NY Judge: Hank Morris Can Be Tried on Felonies

(Reuters) – The central figure in a New York public pension corruption case will be tried on some of the most serious charges brought against him by the attorney general, including felonies, a judge ruled on Thursday.

Henry Morris, the former state comptroller’s top political aide, was charged in March 2009, along with David Loglisci, the pension fund’s ex-top investment officer, who one year later became the sixth person to plead guilty in the scheme.

New York Supreme Court Judge Lewis Bart Stone dismissed some of the 90 counts Morris faced, but ruled he could be tried on charges including money laundering, bribery and violating the state securities law, the Martin Act.

Attorney General Andrew Cuomo, the Democratic candidate in November’s gubernatorial election, had charged that Morris turned the state’s $132 billion pension fund into a piggybank, reaping millions of dollars in placement fees from individuals and firms that wanted to invest the public’s money.

The former Democratic comptroller, Alan Hevesi, has not been charged.

The case, however, has involved high-profile firms, such as The Carlyle Group [CYL.UL], and power players, including Steven Rattner, who once ran U.S. President Barack Obama’s auto bailout task force, as well as television actress Peggy Lipton Jones, best known for her role on “The Mod Squad” from 1968 to 1973.

THE ‘ANTI-SOCIAL’ CLUB

Morris’ lawyers argued the Martin Act does not apply as the pension fund suffered no economic harm.

But the judge held that the state securities law covers “anti-social behavior” that could damage New York’s financial sector, which happens to be the city’s economic engine.

The New York comptroller is the sole trustee of its pension fund, the Common Retirement Fund.

Cuomo’s probe led to state and federal crackdowns on placement agents, such as Morris, who often exploited political ties to win business for alternative investments with hedge funds and private equity firms.
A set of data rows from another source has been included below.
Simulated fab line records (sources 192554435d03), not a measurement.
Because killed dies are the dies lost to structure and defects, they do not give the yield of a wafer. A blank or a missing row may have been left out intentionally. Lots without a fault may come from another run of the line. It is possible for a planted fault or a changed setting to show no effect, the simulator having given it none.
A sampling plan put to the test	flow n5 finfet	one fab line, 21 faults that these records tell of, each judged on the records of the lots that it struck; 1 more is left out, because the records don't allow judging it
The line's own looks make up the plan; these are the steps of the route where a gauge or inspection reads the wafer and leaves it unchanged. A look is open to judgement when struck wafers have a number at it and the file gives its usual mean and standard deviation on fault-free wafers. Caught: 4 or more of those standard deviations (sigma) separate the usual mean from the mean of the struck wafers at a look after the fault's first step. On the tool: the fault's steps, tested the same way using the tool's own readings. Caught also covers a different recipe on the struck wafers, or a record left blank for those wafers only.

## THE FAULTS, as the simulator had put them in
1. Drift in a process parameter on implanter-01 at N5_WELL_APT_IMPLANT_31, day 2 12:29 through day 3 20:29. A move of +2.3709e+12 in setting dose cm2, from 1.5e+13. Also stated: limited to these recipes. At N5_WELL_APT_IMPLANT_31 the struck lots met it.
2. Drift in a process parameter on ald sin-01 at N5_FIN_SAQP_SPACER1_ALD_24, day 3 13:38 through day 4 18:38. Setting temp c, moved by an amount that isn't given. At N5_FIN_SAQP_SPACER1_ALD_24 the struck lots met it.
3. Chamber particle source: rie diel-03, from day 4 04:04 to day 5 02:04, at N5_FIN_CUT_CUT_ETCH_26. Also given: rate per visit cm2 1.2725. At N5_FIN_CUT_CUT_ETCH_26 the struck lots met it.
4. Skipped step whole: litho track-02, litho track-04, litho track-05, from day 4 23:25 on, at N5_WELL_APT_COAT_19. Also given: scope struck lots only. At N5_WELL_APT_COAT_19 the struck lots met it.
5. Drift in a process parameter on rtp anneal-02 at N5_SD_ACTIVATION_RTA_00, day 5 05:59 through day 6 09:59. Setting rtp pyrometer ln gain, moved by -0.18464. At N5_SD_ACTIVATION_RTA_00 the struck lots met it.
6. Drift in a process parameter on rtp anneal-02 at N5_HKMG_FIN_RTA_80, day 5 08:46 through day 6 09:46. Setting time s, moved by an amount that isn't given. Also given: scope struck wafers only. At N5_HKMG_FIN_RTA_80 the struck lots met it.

“An evaluation of Morris’ behavior in light of real-world economics shows that his actions may also have had a substantial likelihood of causing a material economic loss to the Common Retirement Fund,” the judge wrote.

That is because the pension fund’s investments were not chosen strictly on their merits, but on the $35 million of fees that were paid by alternative investment firms.

“Morris’ scheme was to create a ‘toll gate’ for entry into the Common Retirement Fund alternate investment program where only those who paid Morris’ toll could enter,” the judge said.

Morris’ lawyers said the state’s Martin Act does not cover the limited partnerships that were involved.